A Room With A View
By now some of you will perhaps be thinking that all I do is watch PBS in order to say critical things about it. I hasten to point out that I do have a life in which I go to parties, laugh, meet friends for dinner, stroll out on balmy spring evenings and so on. And then, I also like to find out what the station that bills itself as dedicated to education, as non-commercial, as dedicated at least some of the time to the masterpieces of literature, is actually up to.
So I tuned to ‘Room With A View”. This is a short novel, and easily compressed into 90 minutes. Even so, the Andrew Davies version managed to truncate huge chunks of plot and coarsen the texture of the rest. It then spent 10 minutes of screen time with an entirely invented ‘unhappy’ ending. So we lost a lot of E. M. Forster and gained a large amount of undistinguished Davies. This was a poor trade.

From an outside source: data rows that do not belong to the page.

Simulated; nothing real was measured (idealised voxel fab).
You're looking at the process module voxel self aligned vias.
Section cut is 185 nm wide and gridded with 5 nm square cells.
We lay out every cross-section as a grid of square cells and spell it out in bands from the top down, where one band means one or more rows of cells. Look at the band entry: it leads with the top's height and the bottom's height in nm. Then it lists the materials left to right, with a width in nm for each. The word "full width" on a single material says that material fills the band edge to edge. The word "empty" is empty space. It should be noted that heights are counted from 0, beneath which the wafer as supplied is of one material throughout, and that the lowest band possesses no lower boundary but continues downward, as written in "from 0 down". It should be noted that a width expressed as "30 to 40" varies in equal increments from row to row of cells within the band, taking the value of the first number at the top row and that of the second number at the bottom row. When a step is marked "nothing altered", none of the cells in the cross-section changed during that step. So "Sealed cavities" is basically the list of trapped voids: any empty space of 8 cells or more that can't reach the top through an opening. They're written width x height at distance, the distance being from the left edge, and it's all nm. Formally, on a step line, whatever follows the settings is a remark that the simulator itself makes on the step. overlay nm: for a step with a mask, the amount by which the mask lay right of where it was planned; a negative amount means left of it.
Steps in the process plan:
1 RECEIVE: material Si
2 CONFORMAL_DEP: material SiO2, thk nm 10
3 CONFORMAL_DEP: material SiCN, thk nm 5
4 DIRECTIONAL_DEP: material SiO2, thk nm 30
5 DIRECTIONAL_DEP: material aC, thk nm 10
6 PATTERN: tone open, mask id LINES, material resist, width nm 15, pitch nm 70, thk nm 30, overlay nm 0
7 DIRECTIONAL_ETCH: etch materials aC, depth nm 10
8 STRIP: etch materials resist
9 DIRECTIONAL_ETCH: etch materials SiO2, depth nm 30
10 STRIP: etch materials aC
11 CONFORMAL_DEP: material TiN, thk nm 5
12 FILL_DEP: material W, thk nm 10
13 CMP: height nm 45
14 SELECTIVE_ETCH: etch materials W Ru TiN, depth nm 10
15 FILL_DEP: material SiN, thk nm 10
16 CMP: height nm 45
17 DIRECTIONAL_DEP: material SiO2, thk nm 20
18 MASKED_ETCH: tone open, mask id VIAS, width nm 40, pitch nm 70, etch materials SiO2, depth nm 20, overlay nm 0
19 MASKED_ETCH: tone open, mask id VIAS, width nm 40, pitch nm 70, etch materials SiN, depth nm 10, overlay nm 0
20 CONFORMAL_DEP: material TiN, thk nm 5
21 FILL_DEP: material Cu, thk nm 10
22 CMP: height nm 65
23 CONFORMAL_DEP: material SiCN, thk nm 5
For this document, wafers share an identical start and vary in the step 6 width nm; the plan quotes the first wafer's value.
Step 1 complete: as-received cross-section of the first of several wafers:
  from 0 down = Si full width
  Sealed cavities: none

If a work is a ‘masterpiece’ - whatever that means - and PBS decides it to be worthy of that title, then why are masterpieces to be hacked about like this? Would it be permissible to rewrite the entire ending of the Odyssey just for the heck of it and still call it the same work?
Purists are out of style. I’m not a purist. But I recognize a poor adaptation when I see one. And I remind myself that once upon a time I was involved in the production of an interactive computer version of “Macbeth” that was a shameless travesty of anything Shakespeare ever wrote. Why did I let myself be talked into that one? What could I have been thinking? Or was I simply giving in to the trends of the times? I suspect that somewhere along the line I had simply given up expecting that enough people still read Shakespeare seriously any more, and so no one would care. Thus I know my own failings on this one. And I have no wish for them to be perpetuated by others, either.
E. M. Forster was wiser than most of us when it came to his writing. We need to honor that. As Langston Hughes said. ” You done taken my blues and gone…”
Yes indeed.
on April 16th, 2008 at 10:42 am
I tuned in for about ten minutes and then realized I didn’t want to cancel out my memory of the earlier film version. I guess I did the right thing.